As maintenance work at Eskom plants is reduced to ensure electricity supply, South Africa’s power system will remain tight this winter, the company’s acting CEO Collin Matjila said on Thursday.

“The country still remains vulnerable,” Matjila told media at Eskom’s Quarterly State of the System briefing, as the country heads into winter.

Matjila said this winter, the entity anticipates that the load will increase to 36 gigawatts (GW), with maintenance expected to continue but at a lesser pace so as to ensure security of supply this winter. Last year, the peak was at 35.4 GW in June.

In the last three years, Eskom had increased maintenance work at its plants but has recently been “ramping down” maintenance work, even though it will continue. Eskom, said Matjila, is confident of its ability to supply energy over this winter period.

Matjila supported Eskom chairman Zola Tsotsi’s call for South Africans to reduce their electricity usage, as the country’s power system remains severely constrained and will remain vulnerable until new power comes on board.

The utility called on the public to switch off appliances they are not using over the peak period of between 5pm and 9 pm. 

“We are very tight. We cannot beat the peak alone,” said Matjila.

Winter blues
Eskom is going into the winter period with challenges, such as reduced imports from Cahorra Bassa twice due to transmission failure in Mozambique, as well as Unit 2 of Koeberg being taken out for refuelling and the Duvha incident in March, which took out Unit 3 at the plant.

“We continue to have challenges. Going into the period of June to August, we project that this winter is likely to be the same as the last winter. We are not expecting a severely cold winter. However, we are taking measures to ensure that we meet the demand that normally rises in winter,” said Matjila.

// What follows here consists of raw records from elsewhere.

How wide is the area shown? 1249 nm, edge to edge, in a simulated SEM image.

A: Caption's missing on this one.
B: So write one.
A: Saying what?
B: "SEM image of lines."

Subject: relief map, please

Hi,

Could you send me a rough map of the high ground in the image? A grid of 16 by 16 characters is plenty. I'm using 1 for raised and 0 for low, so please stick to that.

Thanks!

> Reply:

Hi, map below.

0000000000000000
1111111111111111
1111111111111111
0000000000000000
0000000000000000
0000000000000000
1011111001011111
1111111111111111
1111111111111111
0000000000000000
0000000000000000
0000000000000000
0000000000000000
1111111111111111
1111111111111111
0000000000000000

Eskom is beginning to see a reduced dependency by neighbouring countries on South Africa.

“This is a positive sign that we are beginning to see the SADC region putting up their own generation plants, which releases us from the obligation of supplying them with 100% of what they need,” Matjila added.

Coal stock piles at power stations are at 45 days. The minimum is 42 days.

Due to the entity carrying out maintenance work, an additional 1 000 MW is now available for use over the winter period.

“As we were doing a lot of maintenance, we were then able to reduce those losses that we would otherwise inherit. We were able to save on an opportunity cost taking out our units. This has given us an additional 1 000 MW that is available to assist in meeting the high demand of the winter period,” explained Matjila.

Illegal connections also pose a disruption to power supply and Eskom has taken steps to strengthen its distribution networks.

“We have to appeal to the community to help us deal with illegal electricity connections. It constraints our system even more,” he said.

Build programme on track
The build programme, he said, was continuing with progress having been made.

Earlier on Thursday, newly appointed Public Enterprises Minster Lynne Brown said the supply of adequate electricity was an important aspect to supporting economic growth, job creation and industrialisation.

Additionally, government would continue to support Eskom, even though the utility continued to face a challenge of maintaining an adequate reserve margin as new power is still to come on board.

Commenting on the first load shedding incident in six years in March, the new minister said load shedding had been a last resort for the entity.

“The decision to implement load shedding is not taken lightly,” she said, while also thanking customers for their cooperation.